3 queries for same data: runtime: 5 hours, 5 hours and... 0.01 seconds...
Hi,
We are using MySQL on a large emailing database. When are attempting to get data out regarding people contacted 5 days ago.
We have a log table containing everyone contacted (250 000 000 rows) with a user ID and a send ID, and a campaign table (30000 rows) with a campaign name and a send Id (one campaign can correspond to several send ID, like 'daily email', and each daily mail has 1 unique ID). All columns needed by the queries are indexed.
So, our mail interface runs a standard join. The query took about 5 hours to run. An explain showed us that it was attempting to use the wrong index (iStatus, common to each record, rather than iDeliveryId), though adding a FORCE INDEX just made MySQL ignore everything :
-----
SELECT B0.iBroadLogId, B0.iDeliveryId, D1.iDeliveryId
FROM
NmsBroadLogRcp B0 JOIN NmsDelivery D1
ON (D1.iDeliveryId = B0.iDeliveryId)
WHERE (D1.sDeliveryCode = 'DM18342')
AND (B0.iStatus = 1)
AND (DATE(D1.tsContact) = DATE((CURDATE() - INTERVAL 5 DAY)))
LIMIT 1000;
-----
I rewrote the query with a subquery:
-----
select iBroadLogId, iDeliveryId
FROM NmsBroadLogRcp
where iStatus = 1
and iDeliveryId in (
select iDeliveryId FROM NmsDelivery WHERE sDeliveryCode = 'DM18342'
and date(tsContact) = DATE(CURDATE() - INTERVAL 5 DAY)
) limit 1000;
-----
I killed this query after 15 minutes... Strange thing is: the subquery when run on it's own executes in less than 0.01 seconds:
-----
select iDeliveryId FROM NmsDelivery WHERE sDeliveryCode = 'DM18342'
and date(tsContact) = DATE(CURDATE() - INTERVAL 5 DAY)
-----
This query returned the ID 541687496
So, I rewrote the query again, but replacing the subquery with the ID that it just returned:
-----
select iBroadLogId, iDeliveryId
FROM NmsBroadLogRcp
where iStatus = 1
and iDeliveryId = 541687496
limit 1000;
-----
Now I get my result set in 0.01 seconds...

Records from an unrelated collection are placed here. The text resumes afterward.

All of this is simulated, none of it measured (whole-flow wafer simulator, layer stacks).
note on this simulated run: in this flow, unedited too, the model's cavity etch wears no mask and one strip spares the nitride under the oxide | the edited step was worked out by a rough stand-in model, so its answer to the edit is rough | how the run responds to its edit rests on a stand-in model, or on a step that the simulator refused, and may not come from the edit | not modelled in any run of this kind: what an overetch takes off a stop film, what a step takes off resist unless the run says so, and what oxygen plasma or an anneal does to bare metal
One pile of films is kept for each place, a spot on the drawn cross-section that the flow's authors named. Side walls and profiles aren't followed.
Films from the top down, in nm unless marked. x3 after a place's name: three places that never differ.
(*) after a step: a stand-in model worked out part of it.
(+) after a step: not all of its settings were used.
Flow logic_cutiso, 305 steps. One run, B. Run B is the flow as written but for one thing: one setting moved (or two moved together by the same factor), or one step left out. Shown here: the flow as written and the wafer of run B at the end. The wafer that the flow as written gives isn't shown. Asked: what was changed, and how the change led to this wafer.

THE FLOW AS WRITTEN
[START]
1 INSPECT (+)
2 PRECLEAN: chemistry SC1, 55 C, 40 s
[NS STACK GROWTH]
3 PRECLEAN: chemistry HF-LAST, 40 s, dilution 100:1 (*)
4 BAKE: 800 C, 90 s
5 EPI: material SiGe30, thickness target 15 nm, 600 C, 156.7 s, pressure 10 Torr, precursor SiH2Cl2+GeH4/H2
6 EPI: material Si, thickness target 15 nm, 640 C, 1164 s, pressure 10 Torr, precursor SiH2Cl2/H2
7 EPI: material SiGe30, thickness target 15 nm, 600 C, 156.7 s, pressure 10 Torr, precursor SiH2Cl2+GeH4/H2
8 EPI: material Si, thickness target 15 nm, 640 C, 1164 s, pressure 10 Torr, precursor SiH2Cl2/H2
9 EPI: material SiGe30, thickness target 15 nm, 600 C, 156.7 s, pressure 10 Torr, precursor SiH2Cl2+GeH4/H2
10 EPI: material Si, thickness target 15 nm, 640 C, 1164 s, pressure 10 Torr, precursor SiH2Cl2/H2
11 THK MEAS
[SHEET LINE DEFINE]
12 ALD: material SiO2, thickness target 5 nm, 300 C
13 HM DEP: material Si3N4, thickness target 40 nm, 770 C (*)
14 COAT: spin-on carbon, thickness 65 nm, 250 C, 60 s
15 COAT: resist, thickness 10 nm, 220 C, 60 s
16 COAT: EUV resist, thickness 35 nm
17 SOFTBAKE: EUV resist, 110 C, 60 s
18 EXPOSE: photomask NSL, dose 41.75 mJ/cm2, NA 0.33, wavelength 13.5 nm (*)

I have seen this before on other similar queries... I cannot understand why there is such a huge performance hit between the second and the third versions of this query. If I can get a subquery to run in less than 1/10th of a second, and the main query to run with a hardcoded value in less than 1/10th of a second, why does the complete query+subquery take minues to hours to run? Can anyone light my candle?
Cheers,
Daniel